I had numerous deployment issues with getting the kubernetes cluster-autoscaler working on AWS EKS. At length, I got it working.
Notes:
don't use the helm chart.
Refer to their version chart here
Based on your version of kubernetes, you'll need to go to that branch of their code. WARN: their "version" does NOT necessarily line up with the container version being deployed.
Now RTFM, but here are the other gotchas.
The examples in their AWS directory don't assume you're using EKS, which deploys on AMZN2 linux by default. You'll have to update the manifest as described here to use the appropriate SSL directories
The example in their AWS directory assumes the us-east-1
region for you. You're probably not using it, and it's not a variable. Update that manifest, round 2.
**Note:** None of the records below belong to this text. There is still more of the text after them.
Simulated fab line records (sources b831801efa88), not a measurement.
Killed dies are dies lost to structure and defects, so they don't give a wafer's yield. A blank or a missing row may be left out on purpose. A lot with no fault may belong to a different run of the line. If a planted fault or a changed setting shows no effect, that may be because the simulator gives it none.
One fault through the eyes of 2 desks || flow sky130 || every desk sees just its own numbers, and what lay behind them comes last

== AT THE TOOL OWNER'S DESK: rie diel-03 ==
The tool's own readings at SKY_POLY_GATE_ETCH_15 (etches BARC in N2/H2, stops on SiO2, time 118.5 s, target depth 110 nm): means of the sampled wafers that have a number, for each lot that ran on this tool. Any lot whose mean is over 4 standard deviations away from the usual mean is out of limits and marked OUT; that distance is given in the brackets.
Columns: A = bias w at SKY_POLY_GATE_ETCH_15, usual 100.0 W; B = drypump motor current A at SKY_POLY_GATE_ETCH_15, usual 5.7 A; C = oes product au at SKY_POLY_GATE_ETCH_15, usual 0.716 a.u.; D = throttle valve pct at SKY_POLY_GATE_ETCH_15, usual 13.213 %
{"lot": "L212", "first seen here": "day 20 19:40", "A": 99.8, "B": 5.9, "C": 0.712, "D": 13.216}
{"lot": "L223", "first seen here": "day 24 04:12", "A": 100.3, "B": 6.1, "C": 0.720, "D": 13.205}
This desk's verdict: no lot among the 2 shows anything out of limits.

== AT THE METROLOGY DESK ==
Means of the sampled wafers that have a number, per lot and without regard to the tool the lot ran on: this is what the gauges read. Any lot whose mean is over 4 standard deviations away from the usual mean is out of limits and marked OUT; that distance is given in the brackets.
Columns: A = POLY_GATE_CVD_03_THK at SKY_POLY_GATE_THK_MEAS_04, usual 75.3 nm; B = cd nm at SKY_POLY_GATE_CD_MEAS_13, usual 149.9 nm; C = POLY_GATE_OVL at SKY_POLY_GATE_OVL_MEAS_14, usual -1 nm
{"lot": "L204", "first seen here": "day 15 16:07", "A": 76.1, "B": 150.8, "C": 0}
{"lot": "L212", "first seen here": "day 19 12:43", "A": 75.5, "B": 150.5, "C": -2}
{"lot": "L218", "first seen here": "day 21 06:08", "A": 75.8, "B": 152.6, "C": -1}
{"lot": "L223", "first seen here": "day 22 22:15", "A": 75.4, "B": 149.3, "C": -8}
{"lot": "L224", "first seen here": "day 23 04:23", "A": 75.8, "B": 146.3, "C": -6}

This was my biggest gotcha, and it was a problem of my own creation. Make sure your aws-auth config has the latest IAM role in it, if you've torn down / recreated your EKS cluster. Otherwise literally -nothing- will be able to auth to the K8s APIServer, including your nodes.
Errors I ran into:
Error: 1 static_autoscaler.go:118] Failed to update node registry: RequestError: send request failed caused by: Post https://autoscaling.us-west-2a.amazonaws.com/: dial tcp: lookup autoscaling.us-west-2a.amazonaws.com on RE.DA.CT.ED:53: no such host
Solution: wrong region in default manifest
Error: container_linux.go:262: starting container process caused "process_linux.go:339: container init caused \"rootfs_linux.go:57: mounting \\\"/etc/ssl/certs/ca-certificates.crt\\\" to rootfs \\\"/var/lib/docker/overlay2/60c34f52ad1e6f0e3368d95794c71036fc465707f8ef3247032b6291e71d9331/merged\\\" at \\\"/var/lib/docker/overlay2/60c34f52ad1e6f0e3368d95794c71036fc465707f8ef3247032b6291e71d9331/merged/etc/ssl/certs/ca-certificates.crt\\\" caused \\\"not a directory\\\"\""
Solution: %s/ca\-certificates\.crt/ca\-bundle\.crt/g